Sharing failure: why we need to talk about what went wrong
We get it — mistakes happen. And while it may be tempting to keep it a secret and silently move forward, sometimes there’s more value in sharing your failures than sweeping them under the rug.
Mistakes can be embarrassing, so much so that your organization’s first instinct may be to keep it under wraps and solve the issue ASAP. What you may not realize, however, is — you are not alone.
Chances are, there are a number of companies out there making that very same mistake.
But what if you could have saved them the headache? Success stories aren’t the only kind that need to be revealed.
Facing your fears does not only have to mean fixing the problem, sometimes it can mean openly discussing your failures. Learning vicariously is an essential way for others to learn from your success. This shows just how powerful sharing your story can be.
Problem-sharing can easily lead to problem-solving. With the right attitude, your organization can quickly go from failure to inspiration. Here are a few reasons to share your story:
Build strong internal and external connections
In the past, we’ve explored the many ways that storytelling can be a secret weapon for internal communicating success. However, the stories that need to be told should not be limited to just the victories.
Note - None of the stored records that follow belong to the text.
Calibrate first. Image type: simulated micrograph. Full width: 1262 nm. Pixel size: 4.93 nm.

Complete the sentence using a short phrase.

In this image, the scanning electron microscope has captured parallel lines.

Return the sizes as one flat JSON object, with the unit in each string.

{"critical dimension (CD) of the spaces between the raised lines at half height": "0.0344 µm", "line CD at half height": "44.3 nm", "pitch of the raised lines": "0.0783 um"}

The people that decide to listen to what you have to say will want to know who you are; that includes both good and bad.
Revealing your shortcomings to the world is not an easy feat, and your fellow peers know this. Braving that fear for the sake of collaboration can earn you some much-deserved respect and consideration.
Storytelling has the power to touch the emotions of each and every person present. Stories can get our brains working, inspire us and appeal to our empathy.
Because of the addition of this human element, you leave individuals with a sense of camaraderie and a story of value.
We cannot stress it enough — people want authenticity. Honest storytelling that shows where you thrived AND where you nose-dived is what creates a bond between you and your listeners.
Broadcasting disappointments is more than just a method to teach lessons, it’s a medium for connecting people at all levels.
Airing your “dirty laundry” is not quite the crucifixion it may seem. Just as you recovered enough to tell your story, others will understand and ultimately draw strength from your tale.
It’s essential that you create and reinforce those relationships. Who knows, maybe next time you’ll be the one to learn from them.
Others can learn from your mistakes
You may be asking yourself: A failure story? Why would any successful individuals want to dwell on their misfortunes?
The truth is: the best leaders are the ones that reflect on their failures. And these individuals are the ones that others look to steer them on the path to success.
It may not always be easy to publicize, but your failures are what shaped your career and revisiting them can only strengthen you and those around you.
Become a thought leader in your field not because you get everything right, but because you’ve already gotten everything wrong. Once you realize this, you are genuinely ready to impart your knowledge onto others.
There’s no need to sugar coat what happened or point fingers. Your listeners want to hear the whole truth, and that includes you taking accountability for your role in the catastrophe.
The months you spent searching for a solution — reveal it. The advice you gathered from other pros — share it. Use your experiences as a lesson for those who may be on the path to disaster.
Ultimately, you’ll become a “beacon of positivity” as you create a platform where entrepreneurs admit where they went wrong to help their peers avoid making the same mistakes.
Reflection fosters innovation
Leaders who experience success have an opportunity to share their journey, and not through rose-colored lenses.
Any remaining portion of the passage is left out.